IMPORTANT NOTE: Running this scraper will incur substantial costs due to changes in the Google Maps API pricing formulas made after this scraper was originally created.

gmaps-scraper

gmaps-scraper is a suite of tools designed to facilitate the scraping and processing of place data using the Google Maps API.

Code Overview

For scraping:

scrapers.py - The main scraping script containing the scraper classes.
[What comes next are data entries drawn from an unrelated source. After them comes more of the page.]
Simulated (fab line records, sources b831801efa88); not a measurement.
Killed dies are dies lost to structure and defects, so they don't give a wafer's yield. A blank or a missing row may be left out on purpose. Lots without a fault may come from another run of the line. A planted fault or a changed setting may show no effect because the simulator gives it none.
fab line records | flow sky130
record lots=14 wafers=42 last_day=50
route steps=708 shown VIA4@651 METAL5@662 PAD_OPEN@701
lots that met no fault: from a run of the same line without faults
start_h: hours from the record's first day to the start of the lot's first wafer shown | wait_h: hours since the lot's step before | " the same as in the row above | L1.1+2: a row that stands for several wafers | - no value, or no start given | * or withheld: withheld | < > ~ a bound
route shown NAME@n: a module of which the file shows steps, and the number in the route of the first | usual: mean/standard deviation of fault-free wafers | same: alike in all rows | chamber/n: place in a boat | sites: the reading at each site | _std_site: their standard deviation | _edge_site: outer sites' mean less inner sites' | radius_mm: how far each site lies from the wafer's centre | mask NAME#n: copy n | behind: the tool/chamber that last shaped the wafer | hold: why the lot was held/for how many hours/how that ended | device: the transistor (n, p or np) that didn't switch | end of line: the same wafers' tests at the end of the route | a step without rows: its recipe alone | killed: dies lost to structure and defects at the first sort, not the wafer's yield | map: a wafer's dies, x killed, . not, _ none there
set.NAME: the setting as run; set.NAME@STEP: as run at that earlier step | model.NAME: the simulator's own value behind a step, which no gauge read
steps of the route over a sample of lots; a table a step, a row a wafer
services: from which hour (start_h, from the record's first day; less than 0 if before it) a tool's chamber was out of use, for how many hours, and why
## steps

Additional libraries used by the scraper:

geo.py - A library providing various geometric functions such as the haversine formula, the law of cosines, and a function for point-in-polygon.
gms_io.py - A library providing various classes that handle the writing of scraped data to various formats.
parse_tiger.py - A library providing wrapper functions for parsing the US Census TIGER data by using the shapefile library.
staticmaps.py - A library that generates valid Google Static Maps API URLs for visualizing areas on Google Maps.

Utility scripts:

util/process_pickles.py - A script to automate the archiving of pickles and the creation of merged and deduplicated JSONs. This has been deprecated in favor of the JSON writer and deduplicators.
util/create_json_parallel_redis.py - A script to process a single pickle collection very fast by using Redis as a shared memory store for multiple worker processes. This has been deprecated in favor of the JSON writer and deduplicators.
util/scrape_tiger.sh - Scrape and process US Census TIGER data for use by the various scripts.

Setup

Usage

Scraping
Processing
Using grep to Count Occurances of Patterns

Code Overview

Scripts are documented internally and formatted in accordance with Google's Python styleguide <https://google.github.io/styleguide/pyguide.html>__. For more in-depth documentation, refer to the comments and docstrings located in each script.

gmaps_subdivisions.py

The SubdivisionScraper's in scrapers.py scrape places from Google Maps by subdividing a chosen area into smaller areas and making a requests for places in that area, making further subdivisions if a certain threshold is met, by default the maximum number of results defined by the Google Places API Web Service documentation <https://developers.google.com/places/web-service/search>__ with a little bit of head space (50 instead of 60, as of the time of writing this). Additionally, a bug was discovered where places_nearby searches over a large area with more than 60 results would return less than 60 results, so the threshold is automatically relaxed for the first few subdivisions in the hierarchy using the formula

ADJUSTED_THRESHOLD = ACTUAL_THRESHOLD * (1 - 0.6 / HIERARCHY_DEPTH)

More information about the scraping algorithm is documented in the scrape_subdivisions method of the SubdivisionScraper class. From the script:

This is the main function that manages the creation of subdivisions and invokes the scraper to scrape places from those subdivisions.

Subdivisions are congruent rectangular areas which are similar to the region defined in the function's arguments. All subdivisions have the same width and height and are arranged in a square grid.

For example, a 3x3 grid of subdivisions with min_lat = 0, min_long = 0, max_lat = 3, max_long = 3 would look like this:

  increasing latitude
  ^
  3 +---+---+---+
   | 7 | 8 | 9 |
  2 +---+---+---+
   | 4 | 5 | 6 |
  1 +---+---+---+
   | 1 | 2 | 3 |
  0 +---+---+---+
   0  1  2  3 > increasing longitude

Where the number inside each box corresponds to the order in which that cell is processed.

To calculate the scraping area, which is circular: We use the Pythagorean theorem to find the diameter of the smallest circle containing all points of the scraping area and divide that by 2 to get the radius. We get the average longitude and latitude to get the center.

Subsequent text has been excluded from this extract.